Let $x,y,z$ be integers. If exactly two of the three integers $x,y,z$ are even, then $3x + 5y + 7z$ is odd.

The contrapositive of the statement above would be:

Let $x,y,z$ be integers. If not ($3x + 5y + 7z$ is odd), then not (exactly two of the three integers $x,y,z$ are even).

I am under the impression that we can then ‘distribute’ the not like so:

Let $x,y,z$ be integers. If $3x + 5y + 7z$ is not odd, then exactly none, one, or all three of the three integers $x,y,z$ are even.

(we could replace ‘not odd‘ with ‘even’ as well.) If the aforementioned contrapositive is done incorrectly, please let me know.
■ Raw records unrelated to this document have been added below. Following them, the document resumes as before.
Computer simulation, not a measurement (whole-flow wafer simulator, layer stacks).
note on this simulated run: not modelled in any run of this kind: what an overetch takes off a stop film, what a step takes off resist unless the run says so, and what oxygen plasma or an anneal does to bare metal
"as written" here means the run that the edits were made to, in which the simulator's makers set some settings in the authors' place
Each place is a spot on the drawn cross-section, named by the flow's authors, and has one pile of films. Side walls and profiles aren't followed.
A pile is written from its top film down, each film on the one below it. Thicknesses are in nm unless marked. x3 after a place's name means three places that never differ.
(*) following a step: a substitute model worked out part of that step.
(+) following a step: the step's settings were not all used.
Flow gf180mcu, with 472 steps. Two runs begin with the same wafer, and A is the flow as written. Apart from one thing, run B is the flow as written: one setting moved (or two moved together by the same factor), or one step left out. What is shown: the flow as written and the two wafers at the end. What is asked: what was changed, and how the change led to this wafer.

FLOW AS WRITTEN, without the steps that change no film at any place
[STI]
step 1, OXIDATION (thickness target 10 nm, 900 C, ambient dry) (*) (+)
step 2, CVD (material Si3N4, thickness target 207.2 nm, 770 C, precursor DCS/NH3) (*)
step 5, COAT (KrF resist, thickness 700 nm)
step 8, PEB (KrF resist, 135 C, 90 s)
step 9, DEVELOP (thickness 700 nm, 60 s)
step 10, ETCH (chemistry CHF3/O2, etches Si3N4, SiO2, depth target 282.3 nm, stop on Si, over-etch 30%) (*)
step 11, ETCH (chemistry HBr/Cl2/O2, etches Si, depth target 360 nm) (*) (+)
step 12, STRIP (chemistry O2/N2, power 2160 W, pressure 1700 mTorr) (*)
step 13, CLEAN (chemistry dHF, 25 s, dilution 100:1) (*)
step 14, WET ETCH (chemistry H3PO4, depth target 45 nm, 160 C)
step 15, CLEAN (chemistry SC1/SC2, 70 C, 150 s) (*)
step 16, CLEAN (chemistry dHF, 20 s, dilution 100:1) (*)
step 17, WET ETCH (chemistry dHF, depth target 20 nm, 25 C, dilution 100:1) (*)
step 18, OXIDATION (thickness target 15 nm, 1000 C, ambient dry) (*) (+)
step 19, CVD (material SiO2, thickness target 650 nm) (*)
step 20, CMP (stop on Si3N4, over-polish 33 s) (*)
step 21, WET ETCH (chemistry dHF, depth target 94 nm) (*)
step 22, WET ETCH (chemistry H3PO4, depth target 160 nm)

One may mistake the contrapositive to instead be:

Let $x,y,z$ be integers. If $3x + 5y + 7z$ is not odd, then exactly two of the three integers $x,y,z$ are even.

In other words, we avoid the exactly two case. Now consider a different example:

Let $x,y,z$ be integers. If $xy + xz + yz$ is even, then at most one of $x,y,z$ is odd.

The contrapositive of this is:

Let $x,y,z$ be integers. If at least two of $x,y,z$ is odd, then $xy + xz + yz$ is odd.

But once again, one may mistake the contrapositive to instead be:

Let $x,y,z$ be integers. If at most one of $x,y,z$ is even, then $xy + xz + yz$ is odd.

Finally, my question is: How does one differentiate between the two examples? Intuitively, they seem counter-intuitive.

In case it may matter, I am not a native English speaker.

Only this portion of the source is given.